Why Struggling to See Another Side Is Not Stubbornness
- Mordechai Kornfeld
- Jan 4
- 2 min read

When someone can’t see past their side of the story, it rarely means they don’t care.
It usually means listening feels unsafe.
Not unsafe in a logical way.
Emotionally unsafe.
For many people, holding only one version of the story is not about control.
It is about protection.
What It Looks Like on the Surface
From the outside, it can be exhausting.
He argues every point.
He shuts down when someone disagrees.
He gets defensive fast.
He insists he’s right.
He can’t tolerate another opinion.
It can look like stubbornness.
Or ego.
Or immaturity.
But that is only what it looks like.
What Being Stuck in One Side Often Protects
Underneath, something else is happening.
If his side is challenged, he feels exposed.
If his version is questioned, he feels invalidated.
If another perspective enters, his own feels at risk.
For him, disagreement doesn’t feel like discussion.
It feels like erasure.
So holding tightly to his story becomes a way to stay grounded.
A way to feel safe.
A way to stay intact.
How This Pattern Often Develops
Many people never experienced having their side fully heard.
Their feelings were corrected.
Their explanations were dismissed.
Their experience was minimized or rushed past.
So the nervous system learned something quietly.

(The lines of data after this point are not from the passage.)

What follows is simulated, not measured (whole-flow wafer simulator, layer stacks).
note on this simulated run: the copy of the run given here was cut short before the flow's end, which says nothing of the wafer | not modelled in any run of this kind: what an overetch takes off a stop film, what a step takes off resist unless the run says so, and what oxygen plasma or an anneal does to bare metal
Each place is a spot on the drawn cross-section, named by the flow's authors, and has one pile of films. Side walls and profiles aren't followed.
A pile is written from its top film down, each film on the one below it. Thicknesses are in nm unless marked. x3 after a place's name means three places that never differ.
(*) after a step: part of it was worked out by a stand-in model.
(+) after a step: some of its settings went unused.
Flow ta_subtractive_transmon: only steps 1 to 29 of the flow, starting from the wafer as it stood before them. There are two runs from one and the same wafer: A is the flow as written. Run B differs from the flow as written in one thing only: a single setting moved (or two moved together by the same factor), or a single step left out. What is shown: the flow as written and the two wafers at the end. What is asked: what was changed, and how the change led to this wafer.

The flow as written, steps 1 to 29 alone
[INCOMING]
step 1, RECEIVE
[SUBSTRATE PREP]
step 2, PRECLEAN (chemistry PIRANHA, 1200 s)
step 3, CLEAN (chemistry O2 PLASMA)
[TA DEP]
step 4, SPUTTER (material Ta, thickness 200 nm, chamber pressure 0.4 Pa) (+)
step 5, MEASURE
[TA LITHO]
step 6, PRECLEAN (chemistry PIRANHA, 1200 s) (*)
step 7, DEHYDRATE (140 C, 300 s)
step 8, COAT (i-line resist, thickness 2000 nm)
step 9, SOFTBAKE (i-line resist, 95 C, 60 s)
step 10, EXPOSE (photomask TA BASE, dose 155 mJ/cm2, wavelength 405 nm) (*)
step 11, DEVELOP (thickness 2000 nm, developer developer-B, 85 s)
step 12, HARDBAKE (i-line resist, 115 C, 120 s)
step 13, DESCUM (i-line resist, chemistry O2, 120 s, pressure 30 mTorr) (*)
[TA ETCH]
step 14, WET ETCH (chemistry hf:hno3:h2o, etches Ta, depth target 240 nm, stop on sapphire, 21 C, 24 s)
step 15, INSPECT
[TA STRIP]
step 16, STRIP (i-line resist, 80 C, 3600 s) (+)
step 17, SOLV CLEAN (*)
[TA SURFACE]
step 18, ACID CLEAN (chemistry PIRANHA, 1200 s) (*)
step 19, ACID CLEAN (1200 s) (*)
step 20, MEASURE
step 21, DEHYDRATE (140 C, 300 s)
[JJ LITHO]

If I don’t hold my ground, I disappear.
If I soften, I lose myself.
If I listen, I get overridden.
Once that belief forms, perspective taking feels dangerous.
Not generous.
Not curious.
Dangerous.
Why Telling Someone to “Just Be Open” Backfires
When someone can’t hear another side, the instinct is to correct them.
“Listen better.”
“Be more open minded.”
“Stop being so defensive.”
But to them, that doesn’t feel like guidance.
It feels like dismissal.
It sounds like: Your side doesn’t matter right now.
So their body does what it learned to do.
It tightens.
It defends.
It holds on harder to the only story that feels safe.
The more they’re pushed to open up, the more they protect themselves.
Because perspective cannot grow where safety is missing.
What Actually Builds Perspective
People learn to see others once they feel seen themselves.
When their side is acknowledged first.
When their experience is held without correction.
When listening does not cost them their voice.
Safety comes first.
Perspective follows.
Not the other way around.
The Long Term Impact If This Is Missed
When this pattern goes unaddressed, it spreads.
Relationships become battles.
Conversations become rigid.
Conflict escalates quickly.
Connection thins out.
Not because the person is unwilling.
But because listening feels too risky.
Over time, this quietly limits intimacy, growth, and trust.
A Better Question
Instead of asking:
Why can’t he see past his side of the story?
Try asking:
Did I ever truly hear his?
Because struggling to see another perspective is often not about refusing to listen.
It is about protecting the only place that ever felt safe.